A week ago today, Wash. Department of Transportation crews finished the nine foot safety barriers on the sides of the 167-foot high cantilever/truss Aurora Bridge (a/k/a The George Washington Memorial Bridge)that carries Highway 99 (formerly known as The Pacific Highway) across the Ship Canal. Hallelujah! We drove by and admired the work this weekend.
The Aurora Bridge's height and easy pedestrian access have long made it a popular location for suicide jumpers. In fact, the first person to leap to their death from the bridge did so while it was still under construction, in 1932. It took us until 2006 to install six emergency phones and 18 signs to encourage people to seek help instead of jumping. People even put up home-made stickers that asked people not to jump and call a suicide hotline instead. Someone even posted their own number "call me! I care about YOU!"
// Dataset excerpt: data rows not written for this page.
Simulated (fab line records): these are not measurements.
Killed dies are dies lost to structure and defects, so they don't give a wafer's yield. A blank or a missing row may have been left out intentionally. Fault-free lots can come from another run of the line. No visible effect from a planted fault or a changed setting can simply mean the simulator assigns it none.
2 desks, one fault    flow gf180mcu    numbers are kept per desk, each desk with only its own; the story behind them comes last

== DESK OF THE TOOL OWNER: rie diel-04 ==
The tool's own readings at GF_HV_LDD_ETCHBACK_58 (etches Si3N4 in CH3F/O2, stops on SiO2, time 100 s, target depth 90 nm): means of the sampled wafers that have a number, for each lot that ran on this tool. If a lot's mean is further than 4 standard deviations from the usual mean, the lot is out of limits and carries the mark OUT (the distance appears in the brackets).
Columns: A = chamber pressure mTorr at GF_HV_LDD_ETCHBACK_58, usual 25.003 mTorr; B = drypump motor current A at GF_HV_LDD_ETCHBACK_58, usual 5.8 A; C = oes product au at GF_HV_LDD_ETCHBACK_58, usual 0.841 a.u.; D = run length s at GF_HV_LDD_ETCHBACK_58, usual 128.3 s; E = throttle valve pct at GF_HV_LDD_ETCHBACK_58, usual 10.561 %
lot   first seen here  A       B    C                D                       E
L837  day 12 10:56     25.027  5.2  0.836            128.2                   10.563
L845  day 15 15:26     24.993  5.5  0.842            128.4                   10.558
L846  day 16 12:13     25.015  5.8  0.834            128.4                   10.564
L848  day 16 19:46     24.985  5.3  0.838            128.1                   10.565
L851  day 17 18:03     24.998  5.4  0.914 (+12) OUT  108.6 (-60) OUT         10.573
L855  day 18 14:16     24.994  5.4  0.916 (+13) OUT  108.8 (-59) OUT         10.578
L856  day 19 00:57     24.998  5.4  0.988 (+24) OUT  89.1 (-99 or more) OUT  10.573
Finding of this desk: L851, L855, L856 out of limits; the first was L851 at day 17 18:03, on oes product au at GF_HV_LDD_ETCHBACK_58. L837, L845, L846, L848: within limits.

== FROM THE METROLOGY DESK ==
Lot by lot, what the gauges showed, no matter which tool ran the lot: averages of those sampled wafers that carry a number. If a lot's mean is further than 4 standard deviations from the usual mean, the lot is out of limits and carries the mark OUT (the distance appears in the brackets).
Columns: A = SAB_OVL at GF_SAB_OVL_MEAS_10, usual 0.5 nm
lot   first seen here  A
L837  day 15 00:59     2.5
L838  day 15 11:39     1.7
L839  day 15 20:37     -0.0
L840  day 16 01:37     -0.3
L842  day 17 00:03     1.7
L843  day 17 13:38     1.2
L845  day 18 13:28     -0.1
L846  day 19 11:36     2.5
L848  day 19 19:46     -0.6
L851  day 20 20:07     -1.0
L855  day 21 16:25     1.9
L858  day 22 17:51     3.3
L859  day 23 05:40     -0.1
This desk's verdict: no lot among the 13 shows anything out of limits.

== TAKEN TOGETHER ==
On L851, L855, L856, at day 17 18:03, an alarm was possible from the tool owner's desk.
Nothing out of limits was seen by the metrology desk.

These fences are a beautiful thing, when you consider their potential. If only a couple of people turn away a year, it is money well spent. The Aurora Bridge is the No. 2 bridge for suicides in North America. It was No. 3 until Toronto fenced their bridge. In fact, since they put up that fence, there have been no suicides. This has happened at every bridge where they have installed fences. That is goodness. One week in 2009, three people jumped from the bridge, two of them "successfully." True, you will not stop someone determined to end themselves, but you will stop impulse jumpers and people who might reconsider. One statistic we heard recently said that of all the people who came close to jumping, but turned back, 94% don't ever come close again. If these fences buy the despondent two minutes to think, then, in our booklet, that's five million dollars well spent. Seeing these fences go up makes our hearts sing.